A husband and wife robbery team go Gun Crazy!
Bart Tate has always had a fascination for guns, his family and friends would describe it as an obsession. This obsession first gets him in trouble when he steals a gun from a hardware store and ends up in a reform school. After a stint in the army he meets trick shooter Annie Starr, a lady with an equally strong fascination for firearms. Unlike Bart, she is equally fascinated with crime and killing. She soon pressures him into joining her in a life of crime.

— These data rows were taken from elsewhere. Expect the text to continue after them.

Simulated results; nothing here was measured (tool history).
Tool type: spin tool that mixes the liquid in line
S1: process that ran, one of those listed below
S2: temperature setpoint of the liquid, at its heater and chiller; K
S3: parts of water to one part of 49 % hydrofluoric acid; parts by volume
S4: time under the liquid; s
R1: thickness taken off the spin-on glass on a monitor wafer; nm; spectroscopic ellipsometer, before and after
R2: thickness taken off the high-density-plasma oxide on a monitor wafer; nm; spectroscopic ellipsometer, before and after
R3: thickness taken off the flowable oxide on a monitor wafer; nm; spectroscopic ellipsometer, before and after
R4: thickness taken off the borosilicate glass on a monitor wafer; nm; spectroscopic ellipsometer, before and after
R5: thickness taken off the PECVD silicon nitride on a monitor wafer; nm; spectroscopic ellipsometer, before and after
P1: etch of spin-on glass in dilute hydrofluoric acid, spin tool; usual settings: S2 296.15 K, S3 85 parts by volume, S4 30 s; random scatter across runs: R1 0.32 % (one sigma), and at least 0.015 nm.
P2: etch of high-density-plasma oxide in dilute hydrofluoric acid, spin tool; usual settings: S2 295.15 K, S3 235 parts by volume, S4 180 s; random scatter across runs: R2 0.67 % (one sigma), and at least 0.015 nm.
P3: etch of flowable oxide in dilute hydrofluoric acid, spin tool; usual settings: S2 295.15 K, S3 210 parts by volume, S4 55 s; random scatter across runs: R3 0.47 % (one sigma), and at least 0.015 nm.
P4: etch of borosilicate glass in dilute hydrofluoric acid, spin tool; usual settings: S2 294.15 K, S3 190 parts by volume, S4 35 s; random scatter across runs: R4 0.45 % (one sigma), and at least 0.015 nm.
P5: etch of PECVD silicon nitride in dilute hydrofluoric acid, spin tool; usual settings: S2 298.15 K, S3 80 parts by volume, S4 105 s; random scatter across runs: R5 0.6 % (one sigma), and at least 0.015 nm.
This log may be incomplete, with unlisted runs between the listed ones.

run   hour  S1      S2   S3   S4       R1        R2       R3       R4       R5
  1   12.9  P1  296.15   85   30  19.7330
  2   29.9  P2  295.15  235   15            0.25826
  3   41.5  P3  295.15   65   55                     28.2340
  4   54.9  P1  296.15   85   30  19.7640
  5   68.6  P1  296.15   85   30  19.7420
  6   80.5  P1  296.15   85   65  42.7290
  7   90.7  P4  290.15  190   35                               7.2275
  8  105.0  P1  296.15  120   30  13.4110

Gun Crazy is a film noir notable for its strong femme fatale protagonist. Annie is definitely the leader and driving force in this film. Bart and the audience are just along for the ride most of the time. The most he can do is temper some of her worst impulses as their crime spree spreads towards the border with Mexico. This makes for an interesting contrast to most films of this era. Women were rarely allowed to play strong roles in action films at the time, let alone as pistol packing villains.
The lighting and cinematography are in the classic film noir style. The long take bank heist scene and the final scene in the marshes are standouts. The story moves along at a decent pace and is well written. Not surprising, since the actual author of the screenplay was blacklisted writer Dalton Trumbo, one of the best wordsmiths in the business. The story seems to be loosely based on the story of real life criminal super-stars Bonnie and Clyde but with a few twists of its own.
The sound and musical score are actually very good for a lower budget film of the era. The plot is somewhat predictable due to the fact that Hollywood at the time still didn’t allow for “bad guys” to have happy endings, so the ultimate fate of the deadly couple is predetermined. But even with that limitation, this is a very well made and entertaining film. Stars Peggy Cummins and John Dall do a good job showing the manic and somewhat disturbing attractions of the two characters, both to each other and the various forms of mayhem they are interested in.
Verdict: 4 gavels out of 5
Great film noir caper with a strong female lead. Dark, well written story and engaging characters make this one a classic in the film noir genre.